Many Palestinians believe that Sharon had a role to play in the death of Palestinian leader Arafat. Although French and Russian scientists say that Arafat’s death was natural despite traces of radioactive polonium found in his body and clothes, the Palestinians, citing a Swiss report, insist he was poisoned, just as former KGB agent Alexander Litvinenko was poisoned by Russian agents in Britain.



Sharon’s hatred of Arafat was no secret and has been well documented. He once told the Bush administration that he was reneging on his promise not to eliminate Arafat. On another occasion, Sharon said he regretted not killing Arafat during the 1982 invasion of Lebanon.



No Israeli leader had shed so much Palestinian blood as Sharon has done. Yet, he was hailed as a dove in eulogies that poured in from Zionist-friendly world leaders. Many described Sharon’s move to withdraw Israeli settlers from the Gaza Strip in 2004 as a pre-emptive peace strike and expressed their belief that if the Israeli leader had not fallen into a coma, he would have carried out a similar withdrawal from the West Bank also.



Far from it, the Gaza withdrawal was largely tactical. The 8,000-odd Israeli settlers were removed from Gaza in a media stunt, but soon they were resettled in Palestinian territory in the West Bank. There was no altruism in Sharon’s move to pull out of Gaza. It came about because Sharon felt that Israeli forces would have to pay a heavy price in protecting the Jewish settlers in the face Hamas’ determination to fight to the end to end Israel’s occupation.

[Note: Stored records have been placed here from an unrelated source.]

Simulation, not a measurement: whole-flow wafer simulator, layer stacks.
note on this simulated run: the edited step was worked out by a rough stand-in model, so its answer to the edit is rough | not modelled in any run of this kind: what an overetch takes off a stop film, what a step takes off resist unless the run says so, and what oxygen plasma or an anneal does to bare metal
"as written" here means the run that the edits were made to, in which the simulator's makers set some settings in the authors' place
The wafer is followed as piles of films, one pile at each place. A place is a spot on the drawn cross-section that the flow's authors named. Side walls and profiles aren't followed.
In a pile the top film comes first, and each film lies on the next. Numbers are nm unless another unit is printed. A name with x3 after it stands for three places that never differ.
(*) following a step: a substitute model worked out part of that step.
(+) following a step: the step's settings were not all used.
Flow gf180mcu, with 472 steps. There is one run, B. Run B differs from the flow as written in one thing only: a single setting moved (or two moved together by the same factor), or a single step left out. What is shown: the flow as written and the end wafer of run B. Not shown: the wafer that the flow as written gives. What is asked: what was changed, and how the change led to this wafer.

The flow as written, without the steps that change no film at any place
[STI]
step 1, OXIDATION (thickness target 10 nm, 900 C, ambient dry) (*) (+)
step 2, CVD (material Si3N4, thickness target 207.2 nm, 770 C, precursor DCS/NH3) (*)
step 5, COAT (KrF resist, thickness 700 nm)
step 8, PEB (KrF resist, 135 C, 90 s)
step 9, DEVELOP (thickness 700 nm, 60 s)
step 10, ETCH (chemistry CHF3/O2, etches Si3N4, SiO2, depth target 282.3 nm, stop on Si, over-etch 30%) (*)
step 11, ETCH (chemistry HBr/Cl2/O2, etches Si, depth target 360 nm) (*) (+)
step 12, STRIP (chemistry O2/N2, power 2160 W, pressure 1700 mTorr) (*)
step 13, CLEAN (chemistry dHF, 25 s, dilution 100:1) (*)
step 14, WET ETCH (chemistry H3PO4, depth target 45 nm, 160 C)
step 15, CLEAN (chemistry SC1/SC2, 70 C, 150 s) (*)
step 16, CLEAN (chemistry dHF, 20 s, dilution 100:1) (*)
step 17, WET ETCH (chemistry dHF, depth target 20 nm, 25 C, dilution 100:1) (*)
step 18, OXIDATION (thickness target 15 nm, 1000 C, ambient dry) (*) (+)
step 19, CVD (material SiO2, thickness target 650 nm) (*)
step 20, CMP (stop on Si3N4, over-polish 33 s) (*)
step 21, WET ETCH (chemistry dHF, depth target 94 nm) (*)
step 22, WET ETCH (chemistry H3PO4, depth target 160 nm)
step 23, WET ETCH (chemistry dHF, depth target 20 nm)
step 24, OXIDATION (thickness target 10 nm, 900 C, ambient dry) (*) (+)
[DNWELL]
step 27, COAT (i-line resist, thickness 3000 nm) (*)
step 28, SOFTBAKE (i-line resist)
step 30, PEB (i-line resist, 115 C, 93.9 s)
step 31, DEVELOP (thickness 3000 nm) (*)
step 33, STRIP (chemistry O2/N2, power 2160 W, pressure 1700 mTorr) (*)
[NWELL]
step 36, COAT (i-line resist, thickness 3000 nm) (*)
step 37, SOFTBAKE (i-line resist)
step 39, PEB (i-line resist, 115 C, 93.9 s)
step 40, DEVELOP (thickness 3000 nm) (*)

If any other world leader had done even a fraction of what Sharon did, he would have been branded a war crime suspect and hauled before the International Criminal Court in The Hague. Compared to Sharon, Liberia’s Charles Taylor, who is serving a 50-year jail term in Britain for war crimes, is an angel. The butchery of Slobodan Milosevic and Radovan Karadzic in Bosnia pales into insignificance in comparison to the crimes of Sharon.



Though Sharon is dead, Israel’s crimes continue. So does the western world’s tolerance of Israeli war crimes. The West, especially the United States, has aided and abetted Israel’s crimes. Washington supplied weapons and extended political support on each occasion Israel launched a war on Palestine or Lebanon. By failing to impose sanctions on Israel and by vetoing resolutions that have called for some kind of action against Israel, the US has become an accomplice in the crimes of Israel. By pampering Israel, the US finds itself in a situation where it cannot chide the Zionist state even if it scoffs at US officials, as this week’s White House statement shows in the face of Israeli defence minister’s mockery of Secretary of State John Kerry.